Is history repeating itself? Once more the June jobs numbers don’t look so good, but once more they will probably be misleading. Because, once more, it looks like the so-called seasonal adjustments (SA) are overestimating the summer jobs totals that would be normal with a robust economy, but not this one.
The June employment numbers weren’t much better than May, which was “horrible," according to Ian Shepherdson, chief economist at High Frequency Economics, if you remember. The unemployment rate held at 8.2 percent, with just 80,000 payroll jobs created, vs. the 77,000 created in May, revised up from an initial 69,000 May payrolls increase.
But once again, we may see more upward revisions to job creation in coming months. Why? Because the ‘seasonal adjustments’ seem way out of wack. For instance, June nonfarm payrolls actually rose 391,000 before their seasonal adjustment. And the actual adjustment was a subtraction of 1,028,000 from actual jobs created, the estimate of ‘normal’ increases from summer employment of students and the like. In other words, the SA only counts the number above what should be normal job formation for June.
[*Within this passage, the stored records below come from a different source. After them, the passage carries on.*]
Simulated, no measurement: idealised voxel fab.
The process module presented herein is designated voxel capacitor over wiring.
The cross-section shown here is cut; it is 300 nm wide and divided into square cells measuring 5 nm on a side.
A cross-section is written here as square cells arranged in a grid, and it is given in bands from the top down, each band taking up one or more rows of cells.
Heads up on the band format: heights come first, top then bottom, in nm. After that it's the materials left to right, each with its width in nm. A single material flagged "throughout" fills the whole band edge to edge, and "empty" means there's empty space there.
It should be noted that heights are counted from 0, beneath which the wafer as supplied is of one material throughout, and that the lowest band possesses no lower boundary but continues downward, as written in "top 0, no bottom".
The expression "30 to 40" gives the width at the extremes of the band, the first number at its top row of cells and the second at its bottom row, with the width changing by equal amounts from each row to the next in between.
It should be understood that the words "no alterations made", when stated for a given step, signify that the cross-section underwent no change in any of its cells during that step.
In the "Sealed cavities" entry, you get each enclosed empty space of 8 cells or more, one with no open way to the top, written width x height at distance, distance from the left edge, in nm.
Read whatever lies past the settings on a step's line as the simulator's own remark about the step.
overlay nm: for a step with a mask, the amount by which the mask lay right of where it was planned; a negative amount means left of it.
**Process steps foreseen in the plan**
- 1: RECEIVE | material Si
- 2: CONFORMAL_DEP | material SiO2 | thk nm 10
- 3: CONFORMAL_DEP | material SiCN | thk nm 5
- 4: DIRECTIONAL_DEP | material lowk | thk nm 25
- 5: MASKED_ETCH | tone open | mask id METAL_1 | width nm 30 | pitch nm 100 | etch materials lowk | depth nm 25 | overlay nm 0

The Household Survey that includes self-employed fared no better with the seasonal adjustment. Actually 475,000 more jobs were created in June than May before the adjustment, and just 128,000 was the net increase afterward. The total seasonal adjustment was a subtraction of 787,000 jobs, meaning 787,000 jobs were subtracted from the actual job total for June.
Graph: Calculated Risk
We have been here before, as I’ve said. Last summer’s scare came when the Bureau of Labor Management had to revise from 0 to 57,000 jobs created in August, and added an additional 42,000 payroll jobs in July when revised. This was because the so-called seasonal adjustments were overestimated then, also. This recovery has been tepid at best. There was another first quarter spurt in hiring as last year, then not much job creation in summer. So once again, the seasonal adjustment seems excessive, and will surely be scaled back as with last year, adding more jobs after the fact.
One concrete reason I believe jobs numbers will be revised upward is June average hourly earnings improved to a 0.3 percent boost from 0.2 percent in May, in the Establishment Survey. And two leading indicators for hiring were up. First, the average workweek edged up to 34.5 hours from 34.4 in May. Second, temp workers were up 25,000 after a 19,000 boost in May.
Meanwhile, both the industrial and service sectors were basically unchanged. The ISM non-manufacturing composite headline index slipped to 52.1 versus 53.7 in May but it's still safely above the 50 level under which monthly contraction is indicated. The new orders index is the most important component and it posted at 53.3, compared to 55.5 the prior month, probably because May had a large surge in new orders. Export orders fell in the month which is no surprise given troubles in Europe and China, as did total backlog orders, said Econoday.
However, the ISM's manufacturing index showed contraction in June for the first time since July 2009, declining to 49.9 (breakeven at 50) from 53.5 in May. Forward momentum hit the wall at the new orders index, at 47.8 in June versus a huge 60.1 the month before. It showed contraction for the first time since April 2009 and the degree of the decline was the steepest since October 2001, but the large drop is suspicious, as the factory orders component rose more than expected. For what it’s worth, said Econoday, the October 2001 drop in orders was followed by an almost equal rebound the next month and was above the pre-drop level the second month afterwards.
What to make of all this? Consumer Credit jumped 8 percent in May, the largest rise in borrowing since 2007 and the boom years, according to the Federal Reserve. So consumer spending will rise in coming months, the main engine of growth in our economy. That may be why construction spending is surging, another indicator that real estate is finally on the recovery.
Construction spending jumped 0.9 percent in May, following a 0.6 percent gain in April. The increase in May was led by private residential outlays which increased 3.0 percent after a 1.7 percent boost in April. The new multifamily subcomponent showed the greatest strength but the new single-family subcomponent also was notably positive. On a year-ago basis, overall construction stood at up 7.0 percent in May.
So because the seasonally adjusted numbers are notoriously inexact, we cannot be sure that an economic slowdown is even happening. It could be the seasonal fluctuations that are normal for any business cycle, as we said last month. I would venture that we might see upward revisions of some 50,000 per month in nonfarm payrolls, if precedent holds and history repeats itself.